If you’ve ever mistyped a Google search request, you’ve probably seen the “did you mean?” prompt – a really useful touch that most of us use all the time, usually without thinking about it.
It would take Google a very long time indeed to process all the billions of possible search results and turn them into a dictionary it can check against – so how does this feature work?
It’s apparently actually not as clever as it sounds. Google records when a user types a search request, corrects themselves and enters a similar request – for example, type “Coka Kola” and then research for “Coca Cola” once they’ve realised what they’ve done. If enough people do this, it’s offered as a ‘did you mean?’ entry. Because Google gets such a massive number of hits – most web users find themselves searching it at least once a session – this becomes a useful list. Data from a handful of dud searches might produce weird results, but after hundreds of billions of searches, the mistakes work themselves out.
Above, I’m looking for the classic book Diet for a Small Planet. Once I’ve found it, I can find related books using Amazon’s “customers who bought this item also bought” functionality:
Now, most of us don’t shop like this. If I’m buying books for personal use from Amazon, I might pick up Diet for a Small Planet, plus the latest Douglas Coupland novel, plus maybe a Camille album or an old Doctor Who DVD. Unless we’ve got something specific in mind, we don’t tend to group our purchases. So why are the results on Amazon so focused?
Again, if this system was based on a handful of purchases, it’d probably be way out, and the feature would find itself removed from Amazon’s product pages as quick as you can say, “why is Amazon recommending me Yiddish comedy?” But because Amazon has the luxury of hundreds of billions of purchases (its annual revenue for 2005 was $8.49bn), it can refine those results through volume. People are different, and will buy all kinds of different things; the less relevant picks will be chosen less often. But the more people who have bought Book B at the same time as Book A, the more likely it is that people who are interested in Book A will also be interested in Book B. If I enjoyed Book A, that’s a boon for me – I can easily find something else I’ll probably enjoy. (If I hated it, there’s also a tool for me: LibraryThing’s Unsuggester turns the algorithm on its head very successfully.)

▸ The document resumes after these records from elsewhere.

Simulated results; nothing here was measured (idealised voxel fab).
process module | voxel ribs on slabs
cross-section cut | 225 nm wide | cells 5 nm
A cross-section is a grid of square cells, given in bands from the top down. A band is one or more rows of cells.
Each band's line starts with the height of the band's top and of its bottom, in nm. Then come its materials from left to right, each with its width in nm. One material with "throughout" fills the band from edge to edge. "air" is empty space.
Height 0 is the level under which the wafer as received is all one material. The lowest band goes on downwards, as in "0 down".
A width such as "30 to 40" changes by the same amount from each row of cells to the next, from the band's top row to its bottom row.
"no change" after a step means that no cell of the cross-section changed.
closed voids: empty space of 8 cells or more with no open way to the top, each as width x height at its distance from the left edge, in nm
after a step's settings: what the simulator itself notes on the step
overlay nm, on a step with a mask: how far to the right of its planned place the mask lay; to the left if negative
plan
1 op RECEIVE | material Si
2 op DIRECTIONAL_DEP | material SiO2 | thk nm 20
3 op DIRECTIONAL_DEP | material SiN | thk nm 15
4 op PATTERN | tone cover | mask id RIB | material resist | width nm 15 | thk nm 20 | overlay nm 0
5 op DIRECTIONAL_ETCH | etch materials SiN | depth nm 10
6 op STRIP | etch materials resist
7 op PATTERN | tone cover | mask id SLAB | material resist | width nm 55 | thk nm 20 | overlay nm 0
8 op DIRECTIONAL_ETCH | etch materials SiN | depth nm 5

These things don’t require complex algorithms and terrabytes of computing power; they require people. We don’t need to use complicated logic and artificial intelligence to determine what people will likely find useful – we can simply use other people as the computer, store what they do and make some simple deductions.
If we transplanted this methodology to education, the benefits are obvious. One simple tool might allow users to rate the classes they belong to, and then use those to work out similar classes they might also find interesting based on the findings of students who have come before them.
However, this depends on classes persisting year on year (or semester on semester), and raises questions about new classes that couldn’t yet have ratings: would students be willing to take classes that hadn’t been rated if a similar, rated class already existed? What kind of system design techniques could we use to get over this? Again, we can look at sites like Amazon, where we find they promote new products with fewer ratings under “hot new releases”; another method might be to promote new classes above old ones. Finally, it’s possible that another method could be found to ‘rate’ classes, without having to display a score. We’re going to be introducing bookmarks into Elgg; the number of times a class has been bookmarked could be used as a metric to raise its place in search results. It could be combined with tags to provide a topic-sensitive recommendation service.
Institutions might not want to promote their classes like books on Amazon, although I think the idea has merit. However, this could be used for any kind of object within a system – we’re going to be applying it to files, blog posts, etc.
Classes aren’t the end of it. What if we could securely attach actual results, as well as ratings, and recommend things like majors and careers once the user has left the institution?
This kind of functionality requires something most of these systems are missing: alumni. However, this isn’t the only benefit users could get from letting alumni into their social networking systems. Not only does an active alumni population allow current students to use previous students as a resource to recommend classes, content and careers, but a service like this provides direct motivation for alumni to keep their details up-to-date, which in turn benefits the institution and allows them to retain much better data about what happens to people once they leave.
In general, all the applications I’ve outlined above improve as more and more people use them – another reason to keep alumni registered. There are other funding routes, including allowing companies to receive listings of graduating students who are interested in particular areas in exchange for a fee, and allowing private companies to pilot content within a university community and see how it does. This could be used to justify social networking systems to the powers that be within an institution, while providing more useful functionality to teachers and students alike. Institutions often have many thousands of people enrolled; connecting them together is revolutionary enough, but using that community as a computer for its own benefit, harnessing the wisdom of crowds, is a whole new level of social interaction and functionality.